Breed bias is entirely up to the individual insurer as well as the agent writing up your policy. You might think of your pit bull as sweet and cuddly, but your agent may have a different opinion as a result of the breed’s bad press and reputation over recent years and label your lovable pooch as too dangerous to provide you with coverage.
While it might seem silly that in many states your dog’s breed can dictate an insurance company’s willingness to cover your home, to your insurer it all comes down to financial considerations. In other words, protecting your residence from fire and theft is one thing, but dog bites are another.

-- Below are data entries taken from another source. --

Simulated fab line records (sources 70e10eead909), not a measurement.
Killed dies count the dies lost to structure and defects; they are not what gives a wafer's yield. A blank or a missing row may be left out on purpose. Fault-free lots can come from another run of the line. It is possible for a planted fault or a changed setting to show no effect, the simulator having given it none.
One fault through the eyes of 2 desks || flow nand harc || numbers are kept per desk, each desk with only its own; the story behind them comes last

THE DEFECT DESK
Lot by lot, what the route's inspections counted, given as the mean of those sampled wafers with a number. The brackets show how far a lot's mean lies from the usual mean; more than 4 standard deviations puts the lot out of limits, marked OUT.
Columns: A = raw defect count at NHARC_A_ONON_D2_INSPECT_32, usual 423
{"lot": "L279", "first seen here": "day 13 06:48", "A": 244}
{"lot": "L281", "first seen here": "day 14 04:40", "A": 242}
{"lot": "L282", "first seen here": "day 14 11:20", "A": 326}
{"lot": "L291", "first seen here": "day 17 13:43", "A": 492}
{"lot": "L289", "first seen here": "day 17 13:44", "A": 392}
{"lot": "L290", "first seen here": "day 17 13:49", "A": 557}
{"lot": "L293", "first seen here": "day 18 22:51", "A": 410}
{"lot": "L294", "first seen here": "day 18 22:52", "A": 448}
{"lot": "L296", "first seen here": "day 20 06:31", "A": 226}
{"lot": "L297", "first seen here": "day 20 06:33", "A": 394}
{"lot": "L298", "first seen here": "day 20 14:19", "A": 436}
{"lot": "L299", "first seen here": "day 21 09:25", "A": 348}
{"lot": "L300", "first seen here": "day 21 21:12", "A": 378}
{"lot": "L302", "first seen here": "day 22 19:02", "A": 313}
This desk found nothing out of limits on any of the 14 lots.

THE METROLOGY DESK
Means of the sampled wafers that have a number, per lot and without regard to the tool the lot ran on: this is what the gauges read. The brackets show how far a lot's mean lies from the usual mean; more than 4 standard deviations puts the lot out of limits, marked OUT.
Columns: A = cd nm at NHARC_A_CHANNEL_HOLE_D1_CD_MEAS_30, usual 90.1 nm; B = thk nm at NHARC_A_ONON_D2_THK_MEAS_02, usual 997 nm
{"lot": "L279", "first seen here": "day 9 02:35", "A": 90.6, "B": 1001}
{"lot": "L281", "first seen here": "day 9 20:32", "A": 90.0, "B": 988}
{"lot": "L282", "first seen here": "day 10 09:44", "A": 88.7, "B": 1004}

Owning a “dangerous breed”
Owning a “dangerous breed” makes insurance carriers leery because they believe it’s more a matter of “when” the dog will attack rather than “if”, according to Howard Bergstein, president of independent insurance agency, Erich Courant & Co.
Looking at it from your insurer’s perspective – dog bites have become a major financial burden for the insurance industry. In fact, the most recent claim statistic from the Insurance Information Institute showed that dog bites and dog-related injuries accounted for more than one third of all homeowners insurance liability claims paid out in 2014, which amounted to over $530 million dollars and an average claim payout of nearly $32,000.
However, because actual costs could be much higher, you have to make sure your coverage is enough – just in case. For example, should the injured party be critically injured or maimed as a result of your dog attacking them, you could lose your home if your homeowners insurance or renters insurance policy is limited to $100,000 liability coverage and you’re sued for millions.
Each May, in conjunction with National Dog Bite Prevention Week, insurance companies issue their list of breeds they deem to be dangerous and, thus, result in your possibly being denied coverage according to their criteria.
Below are 17 of the most commonly “blacklisted dog breeds” by insurance companies:
- American pit bull terrier
- American Staffordshire terrier
- Bull terrier
- Wolf hybrids
- Doberman pinschers
- Olde English bulldogs
- German shepherds
- Siberian huskies
- Alaskan malamutes
- Presa canarios
- Great Danes
- Saint Bernards
Of course, you may or may not agree with this list if your version of man’s best friend is on it, but you’re not the one making the final decision – your insurance company is.
Availability of coverage may differ by state and regulations. That said, in California, Farmers Insurance recently announced it would cease coverage for bites involving Pit Bulls, Rottweilers, and wolf hybrids because the three breeds were responsible for 25 percent of all dog bite claims in the state.
Remember – your homeowners insurance company holds all the cards. Granting you coverage to protect your home as well as your dog is entirely at their discretion. While they may not cancel your homeowners policy outright for owning a pit bull or other dog breed on the dangerous list, showing your insurer you’re a responsible dog owner can go a long way in your quest for coverage.
Previous incidents will be held against you. If you have had a dog bite claim in the past, your insurer may opt to not renew your policy, forcing you to get liability coverage elsewhere.
In the end, shop around. The minimum amount of liability coverage you should carry as part of your homeowners or renters policy is recommended at $100,000. Better yet, you may want to consider buying a separate $1,000,000 umbrella policy to protect yourself in the event your dog bites someone. According to the Insurance Information Institute, the typical policy is quite affordable, ranging from about $150 to $300 per year.
There are plenty of canine-friendly insurers out there, so, if your insurer decides to keep Fido out of your policy, it’s good to know you do have options.